# SMS Spam Detection Project

## 1. Project Overview
This notebook builds an end-to-end SMS spam classifier using Natural Language Processing (NLP) techniques.
The objective is to classify SMS messages as either 'Ham' (legitimate) or 'Spam' (unsolicited).

**Workflow:**
1. **Data Ingestion**: Loading the dataset.
2. **Data Preprocessing**: Cleaning, removal of unused columns, and target encoding.
3. **Exploratory Data Analysis (EDA)**: analyzing data distribution and structural features.
4. **Feature Engineering**: Creating new features like character, word, and sentence counts.
5. **Text Preprocessing**: Tokenization, stopword removal, and stemming.
6. **Visual Analysis**: Word clouds and frequency distributions.
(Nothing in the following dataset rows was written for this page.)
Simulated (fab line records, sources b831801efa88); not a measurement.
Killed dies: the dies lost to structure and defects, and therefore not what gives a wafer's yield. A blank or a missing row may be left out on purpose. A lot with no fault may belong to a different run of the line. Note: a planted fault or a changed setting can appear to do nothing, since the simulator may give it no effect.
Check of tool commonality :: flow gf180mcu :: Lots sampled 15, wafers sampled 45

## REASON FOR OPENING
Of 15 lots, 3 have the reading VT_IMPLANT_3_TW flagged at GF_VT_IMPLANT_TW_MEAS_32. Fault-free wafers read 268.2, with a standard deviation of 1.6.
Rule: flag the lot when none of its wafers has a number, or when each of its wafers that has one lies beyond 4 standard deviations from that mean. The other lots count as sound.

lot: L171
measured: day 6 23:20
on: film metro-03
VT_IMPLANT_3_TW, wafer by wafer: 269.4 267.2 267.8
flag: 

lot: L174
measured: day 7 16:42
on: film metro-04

## 2. Configuration & Setup
We begin by importing the necessary libraries for data manipulation and mathematical operations.

In [None]:
# Core Data Science Utilities
import pandas as pd  # Data manipulation
import numpy as np   # Numerical operations

# Encoder for converting text labels (ham/spam) into numbers (0/1)
from sklearn.preprocessing import LabelEncoder

## 3. Data Ingestion
Loading the SMS Spam Collection dataset from the CSV file.

In [None]:
# Read the CSV file
# 'ISO-8859-1' encoding is used to handle special characters often found in SMS data
df = pd.read_csv('spam.csv', encoding='ISO-8859-1')

## 4. Data Preprocessing
We clean the dataset by removing unnecessary columns generated during import and standardizing the column names for clarity.

In [None]:
# Drop 'Unnamed' columns which often contain parsing errors or empty data
df.drop(columns=['Unnamed: 2', 'Unnamed: 3', 'Unnamed: 4'], inplace=True)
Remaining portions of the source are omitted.